Is there a kernel of the subject apart from digital accumulations?
(109) Or to take one final instance: “you are the sum total of your data. No man escapes that,” says Don Delillo in the voice of a government technocrat in White Noise (141). While superficially compatible with Gordon Bell's statements, these literary examples all complicate the ambitions of a project of MyLifeBits, whose rhetoric at times is disarmingly literal. . . . The real question . . . how do these accumulations, these massive drifts of data, interact with irreducible reality of lived experience? . . . In other words, for the work to have its real impact the user must retain some sense of self apart from their data, some subjective reserve that says in effect, no, there must be more to me than this.

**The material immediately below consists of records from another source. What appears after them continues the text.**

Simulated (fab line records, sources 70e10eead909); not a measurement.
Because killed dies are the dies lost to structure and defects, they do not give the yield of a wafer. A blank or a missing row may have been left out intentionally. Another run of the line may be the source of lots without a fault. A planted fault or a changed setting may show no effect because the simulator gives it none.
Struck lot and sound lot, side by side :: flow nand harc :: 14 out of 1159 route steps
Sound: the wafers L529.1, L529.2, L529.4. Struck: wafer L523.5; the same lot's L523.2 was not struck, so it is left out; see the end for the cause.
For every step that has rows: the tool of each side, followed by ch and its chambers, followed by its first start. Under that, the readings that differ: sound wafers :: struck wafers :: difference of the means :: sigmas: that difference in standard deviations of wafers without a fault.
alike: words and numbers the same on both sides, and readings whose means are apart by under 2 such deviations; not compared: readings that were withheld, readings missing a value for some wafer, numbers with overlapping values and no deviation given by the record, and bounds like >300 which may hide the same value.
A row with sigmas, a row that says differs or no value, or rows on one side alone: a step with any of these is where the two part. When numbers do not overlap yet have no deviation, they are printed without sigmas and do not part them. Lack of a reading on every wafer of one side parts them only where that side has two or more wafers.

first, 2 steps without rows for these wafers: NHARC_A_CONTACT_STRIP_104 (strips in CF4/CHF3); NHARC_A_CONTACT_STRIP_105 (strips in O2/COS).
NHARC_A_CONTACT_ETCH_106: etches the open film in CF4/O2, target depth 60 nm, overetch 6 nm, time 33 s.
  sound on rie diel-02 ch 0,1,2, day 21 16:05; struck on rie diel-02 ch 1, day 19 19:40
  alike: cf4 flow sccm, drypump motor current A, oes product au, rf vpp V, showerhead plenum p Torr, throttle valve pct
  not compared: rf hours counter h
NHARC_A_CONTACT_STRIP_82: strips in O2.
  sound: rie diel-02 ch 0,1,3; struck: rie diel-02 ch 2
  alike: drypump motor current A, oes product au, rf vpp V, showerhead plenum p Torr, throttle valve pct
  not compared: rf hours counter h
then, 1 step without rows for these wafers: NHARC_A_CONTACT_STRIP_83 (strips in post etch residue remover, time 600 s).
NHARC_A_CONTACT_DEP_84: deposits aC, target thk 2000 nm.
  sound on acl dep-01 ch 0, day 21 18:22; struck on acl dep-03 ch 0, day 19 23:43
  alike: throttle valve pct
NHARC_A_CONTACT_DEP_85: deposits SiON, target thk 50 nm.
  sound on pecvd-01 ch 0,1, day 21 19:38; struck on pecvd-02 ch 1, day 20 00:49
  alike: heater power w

Question myth of total convergence; heterogeneity of digital inscription; effects of control, docility through DRM.
(110) Part of what enables the myth (or the meme) is the slippage between media convergence and total recall. . . . This essay has worked to discover the heterogeneity of digital inscription to the furthest extent possible, indeed to the nanoscale where, with the aid of a magnetic force microscope, individual bits take on their own weight and heft (like snowflakes, no two are quite alike). Even without the aid of such exotic instrumentation, however, the non-virtual realities of our contemporary media ecology should lead us to question the homogenizing myth of convergence. . . . To put the matter even more bluntly, what happens when the titanic ambition of my desire to save a copy of every song I've ever listened to collides with the iceberg of DRM?
Hashing to produce redundant expressions of original data, immateriality through lack of localized imperfections from highly engineered materiality: like 2x and 10x rules in electrical and electronic circuit design.
(111) Every sector of data on the disk includes error correcting codes derived according to established algorithms; the basic idea is that the mathematics generates a bit sequence that serves as a redundant expression of the original data (this is called hashing). . . . Absent are the range of small, localized glitches characteristic of other media – the typo in the newspaper, the scratch on the vinyl record, snow on the TV channel – that remind us of their mundane materiality. . . . While it is just this kind of behavior that is often cited as evidence of digital media's putative immateriality, the hard drive's error-free performance is in fact the laborious and artificially achieved end product of decades of computer science and engineering.
Must study storage if interested in texts as representations: fits well with my call to study ECT in general if interested in the philosophy of computing.
(111-112) There is a fiction then that computing is all about numbers, especially ones and zeros. But computing is really all about storage. Data cannot subsist without material representation. Given this, the history and technology of storage should be a prime locus of inquiry for anyone interested in computing from the standpoint of technologies of writing, textuality, and inscription – in short, the stuff of representations. . . . In essence you'll never “see” storage in that you'll never encounter your data in its entirety, in a format akin to the tree views we now take for granted (that which “You Are Your C” exploits). Instead you will filter, mine, search, retrieve. . . . The kind of serendipitous discovery of old files and applications recounting in Microserfts will become a function of the fluke search result, not manual tidying.
Read back von Neumann architecture concretized in library building organization, as Japanese artist I cannot recall enacts logic gates.
(112) You can almost see the von Neumann architecture being concretized at the macro-level as the bricks and mortar of the library building – the central processing unit – are re-engineered to house a state of the art media and information center, packed with computers themselves packed with state of the art disk arrays and hard drive clusters. The books meanwhile, the random access devices of old, are being placed – recursively it would seem – in storage, shunted away to a remote locale where they will be available upon request. At a moment when we would clearly not be wrong to speak of storage as a cultural condition – a storage generation or storage fever – the hard drive is not the only relevant technology.
Kirschenbaum, Matthew G. “Extreme Inscription: Towards a Grammatology of the Hard Drive.” Text Technology 13.2 (2004): 91-125. Web. 12 Dec 2012.